There’s a heartbreak to the end of summer, but the advent of fall is a poison made more palatable with the crisp smell of sweater weather, the kick-off of the NFL season and the broadcast of the MTV Video Music Awards. Every September for the past 12 years I’ve watched the VMA’s. I’ve seen Jimmy Fallon mock Enrique Iglesias to his face. I’ve seen ‘Nsync and Brittany Britney murder Wade Robson’s choreography on school desks. I’ve seen Justin Timberlake command an entire theater with a single spotlight and a white suit. The Video Music Awards mark the unofficial end of summer and get us ready for the Lupe Fiasco kinda cool of fall.
That is, when they don’t suck, and last night? Last night was a GD shit show.
Last year MTV broad-casted the VMA’s live from Las Vegas, completely reimagining the stagnant “Awards Show” format with artists, bands, DJ’s and rappers performing in personalized suites throughout the entire show. The end result for the viewer at home was an exhilarating Rock & Roll lifestyle atmosphere. We were taken from the Foo Fighters rocking out with Cee-Lo to Lil Wayne freestyling with Gym Class Heroes. Kanye West and T-Pain performed a rendition of ‘Ye’s song “The Good Life” on top of the Palms hotel in a single camera tracking shot that culminated with the two overlooking Las Vegas, a helicopter circling over head. It was straight out of a Michael Bay flick, but it was live and so fruckin’ awesome.
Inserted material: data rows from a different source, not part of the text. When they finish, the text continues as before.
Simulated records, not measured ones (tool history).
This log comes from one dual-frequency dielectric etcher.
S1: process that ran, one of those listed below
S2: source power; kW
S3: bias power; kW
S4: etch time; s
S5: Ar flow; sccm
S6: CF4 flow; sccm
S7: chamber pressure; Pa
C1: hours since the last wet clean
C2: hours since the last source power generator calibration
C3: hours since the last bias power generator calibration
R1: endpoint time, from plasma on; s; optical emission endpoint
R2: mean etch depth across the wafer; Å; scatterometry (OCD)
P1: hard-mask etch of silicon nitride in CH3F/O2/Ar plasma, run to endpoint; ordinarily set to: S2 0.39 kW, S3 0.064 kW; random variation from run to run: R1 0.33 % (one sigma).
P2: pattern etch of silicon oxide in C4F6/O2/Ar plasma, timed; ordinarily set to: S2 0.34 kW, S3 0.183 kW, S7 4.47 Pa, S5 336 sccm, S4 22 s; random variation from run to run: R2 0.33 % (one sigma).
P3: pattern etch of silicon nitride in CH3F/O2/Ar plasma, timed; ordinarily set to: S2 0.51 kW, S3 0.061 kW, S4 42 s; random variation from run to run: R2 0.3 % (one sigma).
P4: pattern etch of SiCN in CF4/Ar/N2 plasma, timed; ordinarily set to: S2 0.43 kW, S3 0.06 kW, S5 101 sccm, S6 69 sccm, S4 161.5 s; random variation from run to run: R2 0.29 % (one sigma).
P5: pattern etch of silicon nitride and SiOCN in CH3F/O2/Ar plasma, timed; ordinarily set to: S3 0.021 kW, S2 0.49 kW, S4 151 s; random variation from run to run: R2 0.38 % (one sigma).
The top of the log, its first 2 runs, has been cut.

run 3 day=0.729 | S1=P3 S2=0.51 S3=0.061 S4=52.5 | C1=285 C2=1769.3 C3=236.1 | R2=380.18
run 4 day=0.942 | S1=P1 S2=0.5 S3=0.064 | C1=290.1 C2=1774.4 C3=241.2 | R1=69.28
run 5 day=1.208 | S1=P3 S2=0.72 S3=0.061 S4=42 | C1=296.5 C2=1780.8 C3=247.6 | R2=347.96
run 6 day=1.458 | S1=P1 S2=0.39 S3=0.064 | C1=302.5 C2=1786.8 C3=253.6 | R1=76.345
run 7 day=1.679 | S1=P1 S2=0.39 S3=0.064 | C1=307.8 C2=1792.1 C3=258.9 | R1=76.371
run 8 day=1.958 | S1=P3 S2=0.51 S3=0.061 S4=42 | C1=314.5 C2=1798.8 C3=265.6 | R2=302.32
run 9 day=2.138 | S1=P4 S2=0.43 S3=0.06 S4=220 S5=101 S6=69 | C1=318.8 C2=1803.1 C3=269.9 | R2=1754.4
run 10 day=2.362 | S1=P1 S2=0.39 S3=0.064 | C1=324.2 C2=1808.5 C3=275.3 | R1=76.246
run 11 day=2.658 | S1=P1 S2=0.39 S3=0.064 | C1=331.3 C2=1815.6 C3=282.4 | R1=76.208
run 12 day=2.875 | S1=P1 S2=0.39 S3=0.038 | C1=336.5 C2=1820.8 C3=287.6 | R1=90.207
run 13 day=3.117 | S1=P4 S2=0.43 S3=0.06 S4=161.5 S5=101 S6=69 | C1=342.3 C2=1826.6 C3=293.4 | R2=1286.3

How would MTV follow-up one of the most inspired broadcasts in the network’s history? Oh man, I bet they’re going to do some crazy shit and have – wait, what’s that? Really? You’re kidding me. Oh. This just in, ladies and gentlemen. MTV decided to do nothing innovative this year and air the most flaccid VMA’s since Diddy hosted in Miami. I hope you got that good plan with unlimited night minutes because, MTV, you phoned it in.
I never thought I’d say this but props to Pink and Kid Rock. You two came through and brought some much needed energy to a show that was terribly paced, under produced, and planned like a high school homecoming. Pink’s march through a studio lot screaming she’s a rock star while explosions went off around her on cue was pretty entertaining. As was her outfit. And Kid Rock, I don’t know where you’ve been the past 5 years but for some of that time you were definitely working on your pipes. Dude can kinda sorta sang. His performance of “Rock N Roll Jesus / All Summer Long” was a refreshing portrayal of vitality amidst a barrage of lackadaisical performances. Even TI’s tracks fell flat (except that one with Rihanna, that was toyt). But Kid Rock? Kid Rock hanged out. He even brought Weezy out for an impromptu verse, during which I think Wayne rhymed something along the lines of “I don’t know what I’m saying / I’m so faded.” But he made it all okay when he tried to sing a little bit toward the end.
I can’t really comment on the rest of the show since it was so mind-numbingly atrocious I had to switch over to NBC to watch the Bears blow out the Colts. Russell Brand seemed ambitious if not necessarily funny during the show’s opening by mocking the Jonas Brothers’ commitment to virginity. I can’t say that upset me since the Disneyfication of popular rock music ,personified by Hannah Montana and the Jonas Brothers, makes me fear for the authenticity of our children’s futures. How are they going to properly rebel and stick it to the system in their 20’s if they spent their formative years rocking out not to anti-establishment heroes like Nirvana and Pearl Jam but to promise ring-wearing commodities packaged and promoted by that overlord of saccharine entertainment, Disney? But Brand’s comments about a “retarded American President” are a bit offensive coming from a foreigner. Dude, we can insult our leader, but you can’t. Though it was interesting to note that people took offense to his comparison between President Bush and the mentally challenged as an insult to the mentally challenged.
Brittany’s Britney’s opening? Beyond lame. A cheap promotional stunt that underscores the total disgusting bull shit nature of MTV and validates every criticism Kanye West ever leveled at it. Jonah Hill tried to make it funny but it was shot and edited like a bad sketch for a high school AV class.
And what was with the space? The absolute absence of any audience excitement probably has to do with the horrendous pacing of the show, but that space was even unwelcoming for people watching from home. It looked like a bad fashion show with wide aisles, folding chairs, and massive empty areas. The people at MTV need to bone up on their Guy Debord because that is not how you create spectacle. What is our popular culture coming to when the Democratic National Convention is more raucous than the facking Video Music Awards? Oh right, the fall, as in not only the season but also the demise of MTV’s relevance as an agent of change.